Sri Lanka`s military has launched a campaign to track down and arrest up to 12,000 army deserters who failed to take advantage of a government amnesty, a spokesman said on Sunday.
`About 5,000 responded to the general amnesty we had from May 2 to the 30th,` Brigadier Udaya Nanayakkara said.
`We are now trying to get at 11,000 to 12,000 deserters who did not respond to the amnesty.`
He said most of the desertions had taken place several years ago, and asserted that there had been no exodus in recent years despite heavy fighting with separatist Tamil Tiger guerrillas.
In 2003, the government moved to legally discharge from the security forces some 51,000 deserters if they agreed to pay any money they owed the military, while those wanting to rejoin were considered for fresh enlistment.

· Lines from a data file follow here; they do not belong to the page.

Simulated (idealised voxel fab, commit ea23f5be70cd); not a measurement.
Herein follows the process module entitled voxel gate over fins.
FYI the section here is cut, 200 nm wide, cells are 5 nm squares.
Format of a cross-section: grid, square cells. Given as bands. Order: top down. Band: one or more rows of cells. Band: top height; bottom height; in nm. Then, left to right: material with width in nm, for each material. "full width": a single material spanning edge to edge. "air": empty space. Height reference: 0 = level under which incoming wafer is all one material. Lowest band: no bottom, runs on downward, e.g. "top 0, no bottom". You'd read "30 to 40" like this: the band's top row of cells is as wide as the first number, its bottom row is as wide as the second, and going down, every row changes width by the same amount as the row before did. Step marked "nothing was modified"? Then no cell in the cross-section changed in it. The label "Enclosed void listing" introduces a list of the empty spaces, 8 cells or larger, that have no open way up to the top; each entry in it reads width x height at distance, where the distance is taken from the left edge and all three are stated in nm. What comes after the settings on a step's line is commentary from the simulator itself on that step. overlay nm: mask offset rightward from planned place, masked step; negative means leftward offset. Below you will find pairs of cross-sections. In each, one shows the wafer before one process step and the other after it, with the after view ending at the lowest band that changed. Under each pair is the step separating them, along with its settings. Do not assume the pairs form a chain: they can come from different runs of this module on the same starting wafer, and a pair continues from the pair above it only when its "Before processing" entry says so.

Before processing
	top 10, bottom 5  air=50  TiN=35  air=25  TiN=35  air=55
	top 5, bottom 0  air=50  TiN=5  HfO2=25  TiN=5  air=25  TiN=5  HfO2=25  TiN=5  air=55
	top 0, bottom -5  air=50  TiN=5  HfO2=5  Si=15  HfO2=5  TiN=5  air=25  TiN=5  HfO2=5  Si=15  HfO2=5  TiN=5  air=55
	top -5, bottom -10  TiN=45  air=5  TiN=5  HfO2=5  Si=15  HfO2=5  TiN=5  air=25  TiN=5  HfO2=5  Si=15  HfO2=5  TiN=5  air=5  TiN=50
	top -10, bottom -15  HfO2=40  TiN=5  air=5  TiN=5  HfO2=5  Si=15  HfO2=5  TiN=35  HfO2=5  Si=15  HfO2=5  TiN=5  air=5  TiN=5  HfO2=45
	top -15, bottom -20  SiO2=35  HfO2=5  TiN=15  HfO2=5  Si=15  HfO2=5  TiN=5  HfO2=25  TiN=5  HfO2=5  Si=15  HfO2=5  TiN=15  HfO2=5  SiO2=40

However, military officials said despite that offer, thousands were still listed as deserters in the ranks of Sri Lankan security personnel numbering about 200,000.
Sri Lankan security forces are locked in combat with Tamil Tiger rebels whose strength is not known, but estimated at between 5,000 to 15,000.
A 2002 Norwegian-arranged truce began to unravel from December 2005 and Colombo formally pulled out of the ceasefire in January this year.
Tens of thousands have been killed in Sri Lanka`s drawn out Tamil separatist conflict.